Auto Loans
What are Auto Loans?
When you think of auto loans, think of the word "auto." One thing that might've popped to your head was a car. An automobile. An auto loan is basically just what it sounds like. A car loan. An auto loan allows you to borrow money (once again) from a lender to purchase a car.

How do you qualify for an auto loan?
The following are requirements to be able to qualify for an auto loan:
-
Proof of identity: This includes documentation that we reviewed last lesson ("mortgages")
-
Proof of income/insurance: Lenders (ex: bank) want to know if a buyer is able to pay them back for their loan. Thus, they typically would like to loan to people who are financially secure. Lenders will look at your credit scores; which is recommended to be around 660 (or more). Lenders may also examine your credit/banking history (when you open up accounts, make payments, etc). Finally, they also may review your proof of residence, your insurance, and other forms of income verifications (ex: bank statements), which could affect their ultimate decision.
-
Method of down payment: Down payment is the sum of money a buyer pays in the early stages of purchasing a good. Down payment is a mere fraction of the cost of a good/service ranging from 3-20%. You need to understand how much money you are comfortable paying as an up-front cost (down payment) before mortgaging your good. This way, you are able to reduce costs in the long-run.

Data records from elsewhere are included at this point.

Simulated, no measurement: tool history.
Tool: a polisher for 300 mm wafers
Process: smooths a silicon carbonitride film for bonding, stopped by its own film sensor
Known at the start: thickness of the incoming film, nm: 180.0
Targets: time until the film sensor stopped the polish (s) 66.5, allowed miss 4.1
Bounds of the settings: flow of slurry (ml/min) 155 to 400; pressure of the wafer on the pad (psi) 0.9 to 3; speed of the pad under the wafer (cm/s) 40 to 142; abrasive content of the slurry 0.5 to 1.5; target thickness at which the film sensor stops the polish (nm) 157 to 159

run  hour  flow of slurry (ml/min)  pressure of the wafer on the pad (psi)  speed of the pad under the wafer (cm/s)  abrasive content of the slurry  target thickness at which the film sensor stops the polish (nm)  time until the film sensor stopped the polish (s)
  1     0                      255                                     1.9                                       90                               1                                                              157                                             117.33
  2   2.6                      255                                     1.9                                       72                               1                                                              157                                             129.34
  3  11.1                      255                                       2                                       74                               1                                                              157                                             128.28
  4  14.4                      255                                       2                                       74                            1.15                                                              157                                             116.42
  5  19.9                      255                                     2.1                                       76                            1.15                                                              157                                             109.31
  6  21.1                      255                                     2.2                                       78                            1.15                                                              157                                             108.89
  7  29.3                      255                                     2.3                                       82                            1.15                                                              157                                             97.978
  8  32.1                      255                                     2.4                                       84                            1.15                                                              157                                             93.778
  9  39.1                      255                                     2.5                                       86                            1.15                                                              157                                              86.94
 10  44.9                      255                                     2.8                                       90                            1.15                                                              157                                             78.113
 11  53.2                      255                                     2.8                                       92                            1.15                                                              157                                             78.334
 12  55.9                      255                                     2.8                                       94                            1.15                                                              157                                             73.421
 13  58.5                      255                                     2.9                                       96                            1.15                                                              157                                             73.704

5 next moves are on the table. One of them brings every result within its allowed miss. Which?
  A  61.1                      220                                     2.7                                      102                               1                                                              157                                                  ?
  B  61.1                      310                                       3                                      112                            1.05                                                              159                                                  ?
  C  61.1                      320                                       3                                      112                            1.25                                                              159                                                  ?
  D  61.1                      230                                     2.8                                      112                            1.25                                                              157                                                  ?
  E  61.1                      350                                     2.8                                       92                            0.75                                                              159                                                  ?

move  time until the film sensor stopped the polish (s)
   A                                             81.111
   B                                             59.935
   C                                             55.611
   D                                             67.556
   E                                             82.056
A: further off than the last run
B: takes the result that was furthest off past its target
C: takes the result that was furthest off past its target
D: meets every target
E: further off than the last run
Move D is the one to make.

Note: You need to understand that you also are required to pay additional interest for your loan. This type of interest is called simple interest. Simple interest, unlike compound interest, is better for a buyer, who pays less interest in the long-run. Simple interest is calculated based off of the initial amount of the loan. The following is a calculator to find simple interest: https://www.calculatorsoup.com/calculators/financial/simple-interest-calculator.php
Takeaways
-
Paying off one's auto loan works relatively the same as a mortgage, and involves pretty much the same requirements
-
You can also use the 28/36 rule in the "Mortgages" page to pay off a loan and other debt you may have. However, don't feel the need to be bound to this rule. You should do whatever fits YOUR needs.
-
The main difference is that mortgages use compound interest, while auto loans use simple interest. This makes auto loans financially cheaper.